Imagine a song a long, long time ago that changed your life. And it was one of those songs that you had heard a hundred times but you had never listened to the lyrics. But then one day the words penetrated your heart like the desperately sought missing piece of a jigsaw puzzle you finally found in plain sight.

Imagine a song a long, long time ago that changed your life. And it was one of those songs that you had heard a hundred times but you had never listened to the lyrics. But then one day the words penetrated your heart like the desperately sought missing piece of a jigsaw puzzle you finally found in plain sight.

And imagine if this song began with words so simply stated, so clearly expressed, that you are embarrassed to acknowledge you had never truly heard them before. Words that flowed forth like thoughtful, heartfelt sighs forming short, perfect sentences.

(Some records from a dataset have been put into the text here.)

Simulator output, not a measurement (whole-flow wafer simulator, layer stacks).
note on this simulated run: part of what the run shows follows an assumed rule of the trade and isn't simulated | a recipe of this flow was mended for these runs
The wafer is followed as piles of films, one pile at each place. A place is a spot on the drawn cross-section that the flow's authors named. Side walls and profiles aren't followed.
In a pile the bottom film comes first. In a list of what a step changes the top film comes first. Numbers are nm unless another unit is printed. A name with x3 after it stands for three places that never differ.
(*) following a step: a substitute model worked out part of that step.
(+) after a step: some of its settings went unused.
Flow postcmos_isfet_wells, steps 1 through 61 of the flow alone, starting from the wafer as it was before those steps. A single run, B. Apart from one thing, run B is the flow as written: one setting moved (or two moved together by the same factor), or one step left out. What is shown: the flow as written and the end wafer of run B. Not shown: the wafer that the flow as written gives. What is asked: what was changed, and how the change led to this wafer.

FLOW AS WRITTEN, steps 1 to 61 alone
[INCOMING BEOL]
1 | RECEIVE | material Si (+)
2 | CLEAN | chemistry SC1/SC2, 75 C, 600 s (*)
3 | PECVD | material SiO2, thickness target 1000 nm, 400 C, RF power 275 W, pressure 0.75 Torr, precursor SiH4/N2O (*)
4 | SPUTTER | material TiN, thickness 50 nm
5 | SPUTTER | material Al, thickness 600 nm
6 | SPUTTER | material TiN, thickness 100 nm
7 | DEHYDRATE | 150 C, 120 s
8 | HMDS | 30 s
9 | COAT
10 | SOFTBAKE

"And I love you so," the song begins. And those words just hang there. "The people ask me how," the voice continues. "How I've lived till now." And then the sad honest truth: "I tell them I don't know."

What changed my life, or perhaps affirmed it, were the words that came next:

"And yes, I know how lonely life can be.

"The shadows follow me

"And the night won't set me free

"But I don't let the evening get me down

"Now that you're around me."

"And I Love You So" is my favorite song by Don McLean, the singer-musician most famous for penning "American Pie," a wordy jack-o-lantern of a song that flickered between meaning and nonsense and in the process became an unsolvable metaphor for the riddle of America at midcentury. It was the No. 1 hit song in 1972, the same year I was hired out of Temple as a summer intern at The Inquirer.

On Aug. 12 I wrote a column disputing media reports surrounding the 40th anniversary of "American Pie" (now No. 5 on a pop-music industry list of American "Songs of the Century," behind Judy Garland's "Over the Rainbow," Bing Crosby's "White Christmas," Woody Guthrie's "This Land is Your Land," and Aretha Franklin's "Respect").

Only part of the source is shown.